Posted 5/23/2011 12:00 am
Updated 2 years ago
Like so many companies, Central Moloney Inc. has felt the blowback from the bursting housing bubble. But the Pine Bluff firm decided to position itself for the market rebound it says it knows is coming.
The company, founded in 1949 as Larkin Lectro Products Co., saw its revenue rise to $110 million in 2010, a 25 percent increase over the $88 million it reported in 2009, a sure sign that Central Moloney's tactics have achieved some success.
Central Moloney builds electric distribution transformers and their components at two sites in Pine Bluff. In March, it announced a $12 million 150,000-SF expansion adjacent to its current 400,000-SF transformer plant. The expansion is expected to create at least 200 jobs, and Chris Hart, vice president of personnel and community relations, calls that a conservative estimate. Central Moloney, headed by President and CEO Bo Siever, currently employs 550.
The company has five main transformer product lines, with most of those transformers used in new residential construction - new housing starts, in other words. "We were like the rest of the industry and we were feasting off of record new housing starts back in 2005 and also the huge backlog that was created in August of '05 from Hurricane Katrina," Hart said. That created essentially an 18-month backlog that lasted us well past the housing market starting to trend down."
And then the market fell right off the cliff.
With the backlog gone and housing starts plummeting, demand followed. Central Moloney worked hard to keep as many people working as possible, Hart said, and then it moved to "get creative."
"We decided that this was our time to move and capture ... as much of a market share as we possibly could, so during that time we began to branch out, to reach out, to offer larger units and to ingratiate ourselves in different ways with customers," Hart said. "And we increased our customer base and our market share."
Hart said that demand for the company's "three-phase" units, used in commercial and industrial applications, increased. Although houses weren't being built, shopping centers and apartment complexes were, and the company realized "there was still market to be had," he said. And it targeted that market.

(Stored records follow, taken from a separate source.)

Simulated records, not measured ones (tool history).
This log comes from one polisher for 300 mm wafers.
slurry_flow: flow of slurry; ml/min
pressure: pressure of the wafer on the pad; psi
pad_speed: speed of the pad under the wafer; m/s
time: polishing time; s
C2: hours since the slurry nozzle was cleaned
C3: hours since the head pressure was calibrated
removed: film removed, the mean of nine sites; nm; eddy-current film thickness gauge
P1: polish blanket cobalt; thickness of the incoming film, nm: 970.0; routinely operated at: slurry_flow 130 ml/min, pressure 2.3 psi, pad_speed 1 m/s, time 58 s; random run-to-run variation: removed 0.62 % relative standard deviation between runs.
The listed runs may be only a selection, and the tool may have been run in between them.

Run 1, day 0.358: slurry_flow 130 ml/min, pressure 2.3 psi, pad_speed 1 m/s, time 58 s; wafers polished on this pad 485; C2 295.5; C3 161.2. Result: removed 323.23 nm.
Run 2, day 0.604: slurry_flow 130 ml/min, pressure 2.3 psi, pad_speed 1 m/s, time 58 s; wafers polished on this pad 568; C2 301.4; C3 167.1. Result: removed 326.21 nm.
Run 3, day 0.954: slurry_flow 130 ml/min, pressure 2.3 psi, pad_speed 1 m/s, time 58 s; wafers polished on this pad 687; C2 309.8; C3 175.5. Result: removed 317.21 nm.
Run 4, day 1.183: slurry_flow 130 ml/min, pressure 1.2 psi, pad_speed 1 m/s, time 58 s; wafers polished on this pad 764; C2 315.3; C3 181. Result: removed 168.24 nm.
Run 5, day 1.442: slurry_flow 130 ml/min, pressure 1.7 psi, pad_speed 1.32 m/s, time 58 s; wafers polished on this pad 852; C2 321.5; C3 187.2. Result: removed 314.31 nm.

"We wanted to be able to accommodate our customers by producing larger units that can handle higher voltages, and we have definitely made inroads when it comes to that," Hart said.
And that's where the announced expansion comes in.
The 62-year-old company has been adept through the years in evolving to meet customer needs. In its early years, as Larkin Lectro, the company primarily built welding equipment to meet the needs of the old Arkansas Power & Light Co., which at the time was based in Pine Bluff.
At some point, AP&L needed transformers and asked Larkin to build them. In the process, Larkin Lectro morphed into Central Transformer Corp., moving to solely manufacturing electric distribution transformers.
The 1960s were a time of great growth for the company as it responded to increasing demand from utility companies. In 1965, Central Transformer acquired Moloney Electric of St. Louis and the company changed its name to Central Moloney Transformer Corp. The company was now among the top five makers of transformers in the U.S.
More change came when Colt Industries bought Central Transformer in 1968. Colt eventually became Coltec Industries with Central Moloney Transformer Division serving as one of Coltec's several subsidiaries.
In 1970, Central Moloney expanded into the manufacturing of components for transformers - bushings, switches, wildlife guards, etc. - and created Central Moloney Components Operation.
Company leader Bo Siever, a mechanical engineer, started at the company in 1969, conducting research and development for products that came to be manufactured by the Components Operation.
In late 1993, Siever was among a group of top managers and other investors who sought to buy Central Moloney from Coltec. Their offer was accepted, and in 1994 the privately owned, Arkansas-based company acquired the name it bears today: Central Moloney Inc.
Finally, in 1998, the company converted to an Employee Stock Ownership Plan, or ESOP, corporation. The Central Moloney Inc. Salaried Employee Stock Ownership Plan & Trust owns all the company's stock. "Talk about creating initiative in employees - when they own a slice of [the company], it helps motivate," Hart said.
Central Moloney's annual payroll exceeds $30 million, Hart said, and "we spend an additional $8 million here within Jefferson County with suppliers, vendors." The company seeks to meet two needs, Hart said. The first is to be good stewards of the community; the second is to ensure that the shareholders' investment is rewarded.
Most of the hourly employees are members of Local 1658 of the International Brotherhood of Electrical Workers, which has had a presence at the company since 1958. Hart said the average hourly wage of a Central Moloney worker exceeds $17. In addition, the company offers noncontributory pension plans and short-term disability and life insurance policies.
"Those bargaining-unit employees have their defined pension plan, and the rest of us are the ESOP members whose fortunes rest upon the success of the company," Hart said.
Central Moloney, by both working to grow its market share in lines other than residential and in betting on the future, appears to have found renewed success.
Hart said, "We are putting our money where our mouth is and saying that [the economy] will come back, and we know it will. And when it does, we want to be ready."